Encore Michigan

Flint Rep’s ‘The Fantasticks’ breathes new life into the landmark play

Review June 14, 2022 David Kiley

FLINT, MI–When Michael Lluberes, Artistic Director at The Flint Repertory Theatre, last December decided to act on his vision of a re-imagined The Fantasticks, with a couple of gay teenage lads instead of the boy and girl that is written into the 60+ year old story, he could have hardly imagined the outcome.

He wrote to the surviving creator of the show, 94-year-old Tom Jones, to ask whether he could simply change pronouns in the script and music. In the first instance, Jones balked. But after thinking more, he not only agreed but collaborated on more changes with Lluberes, saying changing pronouns wouldn’t be enough to frame the new idea.

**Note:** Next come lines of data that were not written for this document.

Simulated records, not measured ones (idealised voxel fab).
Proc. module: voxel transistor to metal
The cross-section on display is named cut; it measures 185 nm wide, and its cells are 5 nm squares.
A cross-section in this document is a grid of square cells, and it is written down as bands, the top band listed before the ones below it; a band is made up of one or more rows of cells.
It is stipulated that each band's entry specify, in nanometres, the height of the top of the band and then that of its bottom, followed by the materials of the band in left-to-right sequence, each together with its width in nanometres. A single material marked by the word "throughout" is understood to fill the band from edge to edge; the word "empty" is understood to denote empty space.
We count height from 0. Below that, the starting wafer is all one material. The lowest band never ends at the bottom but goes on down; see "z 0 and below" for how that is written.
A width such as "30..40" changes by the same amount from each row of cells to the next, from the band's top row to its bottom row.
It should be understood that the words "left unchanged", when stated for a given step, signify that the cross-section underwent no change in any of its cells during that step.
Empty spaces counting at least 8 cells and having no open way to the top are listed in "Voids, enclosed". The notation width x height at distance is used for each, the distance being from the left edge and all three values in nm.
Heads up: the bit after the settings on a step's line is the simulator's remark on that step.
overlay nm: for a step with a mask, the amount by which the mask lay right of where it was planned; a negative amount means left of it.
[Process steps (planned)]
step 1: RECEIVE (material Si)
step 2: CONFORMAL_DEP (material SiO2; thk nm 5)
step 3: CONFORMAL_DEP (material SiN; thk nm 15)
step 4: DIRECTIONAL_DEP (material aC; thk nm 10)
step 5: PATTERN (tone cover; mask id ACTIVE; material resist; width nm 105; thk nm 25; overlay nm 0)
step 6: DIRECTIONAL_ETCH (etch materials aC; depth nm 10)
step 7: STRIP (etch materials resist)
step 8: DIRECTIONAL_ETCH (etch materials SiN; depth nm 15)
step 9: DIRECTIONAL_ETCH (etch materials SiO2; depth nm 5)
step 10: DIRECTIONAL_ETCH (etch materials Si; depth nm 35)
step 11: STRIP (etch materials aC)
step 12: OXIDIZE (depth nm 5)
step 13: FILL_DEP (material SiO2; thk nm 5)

It is a re-imagining that has rejuvenated a play that some directors, audiences and critics had put in the category of…”What? Again?” For most of the 62 years of its existence since opening in New York, the creators have made it available to almost anyone to put on, making the show one of the most accessible and frequently done shows from college drama programs to community theatre.

“Transforming the boy and the girl into two boys (Matt and Lewis, played by Ben Cherry and Neil McCaffrey) is an idea I’ve had for a long time,” says Lluberes. “Rethinking the show through the lens of two young gay men reveals so much about first love, identity and self-discovery.”

It was time for a meaningful update as critics have occasionally referred to the play as “The Anachronistics,” and “The Optimistics.” And this show is a triumph in pumping new life and oxygen into this timeless play.

Lluberes has stuck to a minimal set in part to honor the concept of the original production. Instead of a multi-piece band, the sole accompaniment is by Music Director Brian E. Buckner on piano. The set design, by Shane Cinal, is all white, with a white bathtub on wheels and a white bench across the back of the stage. A white backdrop has a “window” with a solid panel about fifteen feet higher than the stage that slides up and down like a dumbwaiter door, allowing characters to ascend a back-stage ladder and appear in another place outside of the yards when the script calls for it. The Mute (played radiantly by Janet Haley) is also dressed in white, right down to her white painted fingernails.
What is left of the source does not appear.